Mark 16:20
These words, at the end of Mark's account, give the great sequence of our Lord's manifestation. The Ascension was the divinely necessary result of the Resurrection; the gospel is the necessary fruit on the human side of the experience produced in the hearts of the disciples by his life and work. Such a series of events could not end in silence. As in life, so in death, resurrection, and exaltation, Jesus Christ "could not be hid." The preaching of the gospel is a result, therefore, of an express command and an inward impulse. The two verses are in sequence to the preceding account, and the one to the other, logically, spiritually, and potentially. Notice in this connection -

I. THE POINT AT WHICH THE PREACHING OF THE GOSPEL BEGINS. At the final withdrawal and exaltation of Jesus.

1. Its subject is a completed one.

2. The various portions of it are self-evidently connected, and mutually interpret one another. The final transcendent issues of the contest of Christ with sin and death are each representative and interpretative of what preceded and led up to them. The life and its relation to the Divine purpose, prophetic anticipation, and human yearning, would be incomprehensible without this glorious trinity of consummations: death, resurrection, and ascension.

II. THE POWER IT REPRESENTS. The power of a finished work of atonement, a victory over death and hell, and an exalted, glorified humanity.

1. The highest exaltation has been reached by him of whom it speaks, He is invested with Divine power, and executive authority in the universe of God. Whether there be any such place as the "right hand of God" may be a curious question; that there is a state which such a phrase describes is a matter of spiritual revelation and experience. "All power is given," etc.

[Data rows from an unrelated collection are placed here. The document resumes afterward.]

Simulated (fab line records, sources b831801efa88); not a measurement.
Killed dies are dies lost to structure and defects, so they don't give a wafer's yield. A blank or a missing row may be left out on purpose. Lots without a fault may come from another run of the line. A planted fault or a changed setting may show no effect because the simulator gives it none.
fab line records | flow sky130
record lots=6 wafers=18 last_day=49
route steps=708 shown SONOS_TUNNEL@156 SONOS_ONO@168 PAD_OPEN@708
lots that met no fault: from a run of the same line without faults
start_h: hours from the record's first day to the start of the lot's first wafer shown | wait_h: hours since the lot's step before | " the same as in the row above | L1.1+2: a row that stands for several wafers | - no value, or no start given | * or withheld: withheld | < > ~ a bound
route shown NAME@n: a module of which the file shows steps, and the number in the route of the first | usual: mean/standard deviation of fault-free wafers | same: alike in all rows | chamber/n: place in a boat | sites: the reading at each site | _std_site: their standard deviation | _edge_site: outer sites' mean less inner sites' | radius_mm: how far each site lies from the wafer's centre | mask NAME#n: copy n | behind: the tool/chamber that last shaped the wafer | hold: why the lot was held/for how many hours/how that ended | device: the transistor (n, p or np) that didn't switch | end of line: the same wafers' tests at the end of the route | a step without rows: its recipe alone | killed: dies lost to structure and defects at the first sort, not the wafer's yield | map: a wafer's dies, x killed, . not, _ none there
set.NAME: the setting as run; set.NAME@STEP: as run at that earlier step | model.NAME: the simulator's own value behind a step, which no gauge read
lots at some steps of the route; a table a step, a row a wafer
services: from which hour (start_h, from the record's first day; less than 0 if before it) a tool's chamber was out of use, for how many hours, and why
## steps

2. Its tone is therefore authoritative in the highest degree. The gospel is a throne-word. Preachers are ambassadors. The dignities and pretensions of earth are nothing to them. The Lord through them "commands all men everywhere to repent." Herod is a sad illustration of what occurs when even a king attempts to patronize the gospel.

3. This pretension is confirmed by practical proofs. The works accompanying it and resulting from it are "signs. You cannot explain them unless on the highest ground. Although physical miracles have ceased, spiritual results are still more demonstrative and glorious. In changing the heart, renewing the nature, purifying the affections, the Word of his power" achieves what nothing else can. And such signs are to be looked for whenever and wherever it is proclaimed. "The Lord working with them" - everywhere, because ascended and glorified.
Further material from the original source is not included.